SHE IS coming. He is coming. All in the merrie month of May. I do not know much about Barack Obama but I will tell you one thing about Elizabeth Alexandra Mary of Windsor: she has got an atrocious memory. I have known her since she was a slip of a princess but I bet if she meets me walking down Grafton Street during her visit to Ireland she won’t register a flicker of recognition. It is not as if I met her only once. She and I have been together on a number of occasions.
Our first meeting was at Windsor Castle. I was at Eton at the time. Well, camping on the playing fields of the famous school for the weekend to be precise. I had just turned 18 and had qualified for a King’s Scout certificate by passing proficiency tests in every outdoor pursuit from first-aid to tree climbing that Baden Powell had ordained would make callow youths fit, healthy and wholesome. It was the highest proficiency award in the Boy Scout movement and the scroll testifying to one’s achievements was traditionally handed over by the monarch himself. On this occasion King George VI, obviously not fully seized of the significance of the occasion, had decided to delegate the task to the young Princess Elizabeth.
Along with a few dozen other scouts from various countries of the old empire I paraded through the streets of Windsor to St George’s Chapel within the walls of the castle. There in the ancient mother church of the Order of the Garter we awaited the arrival of the princess in solemn silence. When she was ushered in the chief scout of the day made a few appropriate remarks and we then shuffled up the aisle under the heraldic banners of the Knights of the Garter to be presented with our mock vellum scrolls signed by the king himself.

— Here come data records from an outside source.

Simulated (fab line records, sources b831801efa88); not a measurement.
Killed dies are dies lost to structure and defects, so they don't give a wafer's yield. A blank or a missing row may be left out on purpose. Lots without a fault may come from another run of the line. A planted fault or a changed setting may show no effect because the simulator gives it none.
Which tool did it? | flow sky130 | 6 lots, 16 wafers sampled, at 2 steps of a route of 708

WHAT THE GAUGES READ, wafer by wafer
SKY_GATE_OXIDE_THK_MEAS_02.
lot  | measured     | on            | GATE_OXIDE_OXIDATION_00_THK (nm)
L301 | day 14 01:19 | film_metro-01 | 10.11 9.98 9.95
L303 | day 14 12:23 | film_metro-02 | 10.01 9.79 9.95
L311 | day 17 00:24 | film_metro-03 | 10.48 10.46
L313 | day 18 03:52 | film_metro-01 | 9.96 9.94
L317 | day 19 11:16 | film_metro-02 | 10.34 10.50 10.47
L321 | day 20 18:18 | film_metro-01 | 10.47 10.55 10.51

“And where are you from?” the princess inquired sharply when I stepped forward to receive my scroll. Belfast, said I. I see said she. And that was the end of our first encounter.
Next time we met she had succeeded her father and was the fully fledged Queen of the United Kingdom of Great Britain and Northern Ireland and of her other realms and territories. As a political correspondent at Westminster and London editor of a Belfast morning newspaper I was from time to time invited to garden parties at Buckingham Palace. There on the lawn at the back of the palace the guests formed semi-formal lines and the queen walked casually along each line smiling at all and occasionally stopping to exchange brief pleasantries with a favoured guest.
Prince Philip straggled behind, his approach heralded now and then by a loud guffaw. It was rumoured that inside the palace he kept a kept a large cupboard with pigeon holes; each hole had a tag such as Australia, America, Ireland, doctor, sailor and so on containing topical jokes and remarks for use on his rounds. His Irish pigeon-hole must have been fairly bare. When he met anyone from Ireland he invariably boomed: “No bombs with you today I hope!” The queen, on the other hand, always had a relevant and courteous remark.
Our last meeting was in Belfast. A new (and much needed) bridge had been built over the Lagan. It was an impressive structure but Belfast being Belfast there was a row about what it should be called. The unionists wanted it to be named Carson Bridge after Sir Edward. The nationalists would not agree. Eventually it was decided to call it the Queen Elizabeth the Second bridge. And, of course, Her Majesty had to be invited over to formally christen it. Even the Rev Ian Paisley, just setting out on his turbulent political career, did not object because “the queen is a Protestant sitting on a Protestant throne”. The queen, accompanied by the prince, arrived in Belfast in July 1966 to perform the task. Security was tight but not quite tight enough. As the the royal party drove along Royal Avenue a spectator – an English woman it later transpired – threw a bottle of stout at the car. It caused no damage but some angry voices could be heard in the immediate vicinity of the woman complaining about the wanton waste of throwing a full bottle when an empty one would have served the same purpose.
There was a more serious incident a short time later as the entourage drove along Great Victoria Street. A person or persons unknown threw a 12lb concrete block from the top of a four-storey derelict building. It bounced off the front wing of the royal limousine leaving a visible dent. The car accelerated and drove on at speed towards Hillsborough Castle where the queen was to give a garden party for the more elite of her loyal Ulster subjects. As a reporter covering the visit, I had an entrance pass for Hillsborough so myself and a photographer made haste to the garden party.
While the photographer sneaked off in a fruitless search to find the damaged car I lined up with other guests to meet the queen and/or the duke in the gardens of the 18th-century mansion which, incidentally, is Her Majesty’s official home on this island. As at Buckingham Palace they worked the lines separately. She, with her smile for everyone, would stop from time to time to exchange a few words with a worthy citizen identified by a civil service flunkey. I got the universal smile but what was not given was the opportunity to ask her what she thought about falling Belfast breeze blocks.